CAIRO, Ill. -- The U.S. Army Corps of Engineers is keeping a close eye on Ohio River levees in Southern Illinois and Mississippi River levees south of the two rivers' confluence as the Ohio stays well above flood stage at Cairo.
The corps' Memphis district put more staff on the ground to monitor the rivers and levees in the Cairo and New Madrid, Mo., areas Saturday. The corps is now in its "phase two" of flood-fighting activities.
Emergency field officers at Cape Girardeau, Cairo and Dyersburg, Tenn., are now closely monitor area levees, floodwalls and pumping stations, Jim Pogue, the district's chief public affairs officer, said Monday.
The area of flooding is in the northernmost portion of the district in and around Cairo and New Madrid, at and below where the Ohio meets the Mississippi. The river stage hit 52.6 feet at Cairo at 9 a.m. Monday and the corps is expecting a prolonged level of 52.5 feet. Flood stage at Cairo is 40 feet.
Corps personnel monitoring flood works in the district are also making technical and material assistance available to local communities and flood control organizations to help in any flood-fighting efforts.
"We're concerned about life and the property of people who are protected by those levees," Pogue said.
Pogue said that the corps' Emergency Operations Center staff monitoring the flood works have reported to him small boils in areas of the levee.
"The thing we watch for is to make sure the water is clear and isn't carrying any sediment with it. That could mean there's some actual erosion taking place," he said. "It's OK to have boils as long as the water is running reasonably clear."

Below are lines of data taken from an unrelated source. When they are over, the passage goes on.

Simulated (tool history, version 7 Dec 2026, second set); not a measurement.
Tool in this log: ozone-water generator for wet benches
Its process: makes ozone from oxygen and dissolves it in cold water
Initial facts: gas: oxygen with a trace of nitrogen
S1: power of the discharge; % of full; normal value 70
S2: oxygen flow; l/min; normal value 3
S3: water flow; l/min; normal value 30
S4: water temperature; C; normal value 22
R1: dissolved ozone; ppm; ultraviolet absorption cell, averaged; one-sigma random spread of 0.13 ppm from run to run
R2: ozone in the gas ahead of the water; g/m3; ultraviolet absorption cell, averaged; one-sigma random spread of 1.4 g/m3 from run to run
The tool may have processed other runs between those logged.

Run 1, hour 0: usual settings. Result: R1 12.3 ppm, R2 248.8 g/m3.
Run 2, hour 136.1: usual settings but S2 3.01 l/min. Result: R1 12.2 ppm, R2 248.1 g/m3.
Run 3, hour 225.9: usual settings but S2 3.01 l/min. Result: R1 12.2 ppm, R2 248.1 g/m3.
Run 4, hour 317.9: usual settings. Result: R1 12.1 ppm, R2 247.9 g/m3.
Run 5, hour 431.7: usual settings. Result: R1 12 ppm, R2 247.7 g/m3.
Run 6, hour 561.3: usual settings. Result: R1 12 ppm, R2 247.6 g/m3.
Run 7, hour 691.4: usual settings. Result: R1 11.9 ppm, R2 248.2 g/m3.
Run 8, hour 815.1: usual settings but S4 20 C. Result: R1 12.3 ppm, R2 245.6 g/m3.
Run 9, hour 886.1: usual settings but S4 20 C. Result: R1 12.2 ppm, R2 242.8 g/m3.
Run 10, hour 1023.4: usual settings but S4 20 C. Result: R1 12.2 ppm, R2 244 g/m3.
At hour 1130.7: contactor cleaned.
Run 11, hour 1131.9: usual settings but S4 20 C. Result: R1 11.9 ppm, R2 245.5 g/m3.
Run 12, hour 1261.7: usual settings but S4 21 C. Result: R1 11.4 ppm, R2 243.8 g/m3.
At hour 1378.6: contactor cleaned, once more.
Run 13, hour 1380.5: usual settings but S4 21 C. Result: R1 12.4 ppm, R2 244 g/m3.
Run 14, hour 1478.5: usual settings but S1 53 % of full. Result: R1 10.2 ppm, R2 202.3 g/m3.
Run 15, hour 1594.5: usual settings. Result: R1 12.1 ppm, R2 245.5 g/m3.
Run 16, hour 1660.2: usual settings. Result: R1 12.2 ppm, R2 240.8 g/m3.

The EOC is staffed 12 hours per day, with personnel on call 24 hours a day. The Memphis district's flood control system has prevented more than $4.3 billion in flood damages and protected more than five million acres of cropland in the last decade, according to the corps.
The river stage at Cape Girardeau on Monday was 33.1 feet, with a slow but steady fall expected. Flood stage in Cape Girardeau is 32 feet.